An undergraduate degree in sociology offers an excellent foundation for a critically informed understanding of and engagement with contemporary social issues. It is excellent preparation for graduate-level work leading to careers in journalism, law, politics, healthcare, social planning, social services and other professions that must take into account social organization and social relations.

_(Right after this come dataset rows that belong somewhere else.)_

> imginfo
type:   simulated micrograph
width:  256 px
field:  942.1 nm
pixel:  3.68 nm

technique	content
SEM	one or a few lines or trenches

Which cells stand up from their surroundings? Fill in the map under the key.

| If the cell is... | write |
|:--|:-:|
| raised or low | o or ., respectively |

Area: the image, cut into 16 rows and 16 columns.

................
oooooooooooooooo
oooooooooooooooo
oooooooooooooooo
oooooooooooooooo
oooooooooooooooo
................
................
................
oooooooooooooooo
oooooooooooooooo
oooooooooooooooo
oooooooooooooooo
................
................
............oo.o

A sociology major or minor combines readily with racial, ethnic, area and women’s studies, as well as with other interdisciplinary social sciences.

Honors Program

To earn honors in sociology, a student majoring in sociology must earn a grade-point average of 3.5 or above in sociology, 3.3 or above overall and have completed four courses toward the sociology major. In the fall, the student must enroll in the senior Honors Seminar (SOC 471), and in the spring in SOC 499 (to write the honors research paper). In order for the student to receive honors, that paper must be judged to be of honors quality. SOC 499 constitutes an “11th course”; that is, a course in addition to the 10-course requirement to fulfill the sociology major.

Consult the director of undergraduate studies for more information.

Doctor of Philosophy Program

The doctoral program of the Department of Sociology is distinguished by its emphasis on world-historical social science. It offers promising scholars the opportunity to pursue the critical study of political economy, culture, power, knowledge and hierarchies of class, race and gender. Inquiry is guided by multiple theoretical approaches and research methodologies and addresses the interplay of the local and the global, as well as the past and the present. Substantive research interests include, but are not limited to, labor, work and world-scale capital accumulation; imperialism, colonialism and diasporic formations; state formation and hegemony; social movements; racial, ethnic and gendered forms of domination; processes and institutions of knowledge production and distribution; world-systems studies; historical sociology; and alternative paths of technological and economic change and their divergent social and environmental consequences.

Within this broad framework, the department stresses independent scholarly development, rather than standardized training in established specializations. Students are encouraged to develop their own intellectual pursuits and, in consultation with faculty, design their programs of study and select their own areas of scholarly competence. Individual programs of study generally include introductory and advanced seminars, colloquia and doctoral research seminars in the department. Relevant coursework in other departments, programs or schools and independent study with department faculty may be taken only with the approval of the director of graduate studies. Students may also have occasion to collaborate with faculty on research of mutual interest, including in collaborative student/faculty research groups.

Students considering the program should carefully note the department’s thematic strengths, faculty breadth and research interests, and course and program requirements.